It’s the calm before the (winter) storm.
On this sunny – and snowless – fall afternoon, a driver behind the wheel of a white 3-ton pickup truck with a salt spreader and seven-foot snowplow is simulating clearing the parking lot at Inter River Park.
Mike Blackmon, Public Works streets foreman 2, watches as the driver practises maneuvering the truck, using sand to simulate spreading salt and brine.
Approximately 60 members from District Streets, Parks and Utilities departments and a handful of North Vancouver Recreation and Culture staff will receive training in safely operating plows and salt trucks so they’re ready to go when it gets snowy or icy.
Last year DNV crews plowed 42,170 kilometres of road during a winter season that included 36 ice days and 21 days of fresh snowfall resulting in 195 centimetres of snow.
“We’ve got new trucks and training guidelines,” says Blackmon, who notes that to earn certification, new drivers must take a classroom course and then hit the road for a one-on-one practical driving session.
A fundamental lesson taught to the drivers is to start clearing from the centre of the road and work their way out. “If we have the centre lane open, everyone knows which side of the lane they are supposed to be on, which prevents accidents,” Blackmon says.
Blackmon knows what he’s talking about. He’s driven a snowplow in the District for 17 years, working through blizzards, ice storms, Christmases and Super Bowl Sundays to make sure staff, residents, transit busses and emergency responders were getting to where they needed to go.

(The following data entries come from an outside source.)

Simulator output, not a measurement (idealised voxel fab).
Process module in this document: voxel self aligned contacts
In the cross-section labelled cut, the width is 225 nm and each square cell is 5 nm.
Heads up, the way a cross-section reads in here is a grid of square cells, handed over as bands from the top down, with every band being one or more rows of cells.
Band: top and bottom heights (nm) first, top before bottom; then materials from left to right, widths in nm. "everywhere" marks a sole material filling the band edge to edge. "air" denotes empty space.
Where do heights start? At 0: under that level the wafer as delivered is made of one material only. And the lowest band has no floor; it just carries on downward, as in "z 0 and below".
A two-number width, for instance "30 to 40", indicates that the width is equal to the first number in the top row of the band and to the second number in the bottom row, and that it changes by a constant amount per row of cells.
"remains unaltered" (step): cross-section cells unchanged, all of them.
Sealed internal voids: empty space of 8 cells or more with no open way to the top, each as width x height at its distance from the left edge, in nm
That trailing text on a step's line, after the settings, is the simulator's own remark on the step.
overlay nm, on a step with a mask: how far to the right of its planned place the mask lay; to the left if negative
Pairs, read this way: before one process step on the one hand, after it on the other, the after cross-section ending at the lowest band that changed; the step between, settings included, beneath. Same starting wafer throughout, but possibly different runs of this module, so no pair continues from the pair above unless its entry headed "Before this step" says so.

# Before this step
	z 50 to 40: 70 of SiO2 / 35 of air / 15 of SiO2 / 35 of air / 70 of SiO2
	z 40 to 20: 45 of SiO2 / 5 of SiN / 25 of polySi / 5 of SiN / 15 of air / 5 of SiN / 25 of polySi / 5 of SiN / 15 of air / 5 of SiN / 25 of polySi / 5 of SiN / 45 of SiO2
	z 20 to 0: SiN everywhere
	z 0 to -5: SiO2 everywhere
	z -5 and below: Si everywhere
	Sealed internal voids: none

With nearly two decades of experience, he can tell you where snow and ice usually hit first in the varied microclimates that dot the District and which hills and streets will be an extra challenge, even for the veteran drivers.
“With the new staff, that’s where our experience helps, passing that knowledge along,” he says.
When talking about extreme weather, Blackmon easily rattles off the worst winters he’s encountered over the past few decades: 2000, 2008 and 2016. Last year was also right up there, he says.
“It was the worst weather I’ve seen in the past seven years. We had several big snow events and so many low-temperature days.”
When snow falls or icy conditions are forecast, our crews work hard to make sure residents can safely get to where they need to go, whether they're driving, walking, riding, or taking transit.
While the Streets Department crews are busy clearing roads, Parks staff focus on hand-salting and using various snow-clearing equipment to clear and salt school zones and drop-off areas, bike lanes and multi-use pathways, main sidewalks, and frontages and pathways throughout DNV parks.
The District’s multi-department Snow Command team will get some reinforcements this winter as the crew, which often works 12-hour shifts 24/7 during harsh winter weather, is growing its pool of trained staff from 40 to around 60 people.
Along with boots and shovels on the ground, the DNV also has a large fleet ready to tackle snow and ice before, during and after a storm or freeze and uses state-of-the-art technology to monitor weather and road conditions and stay ahead of the snow and ice, so they can get a jump on bad weather.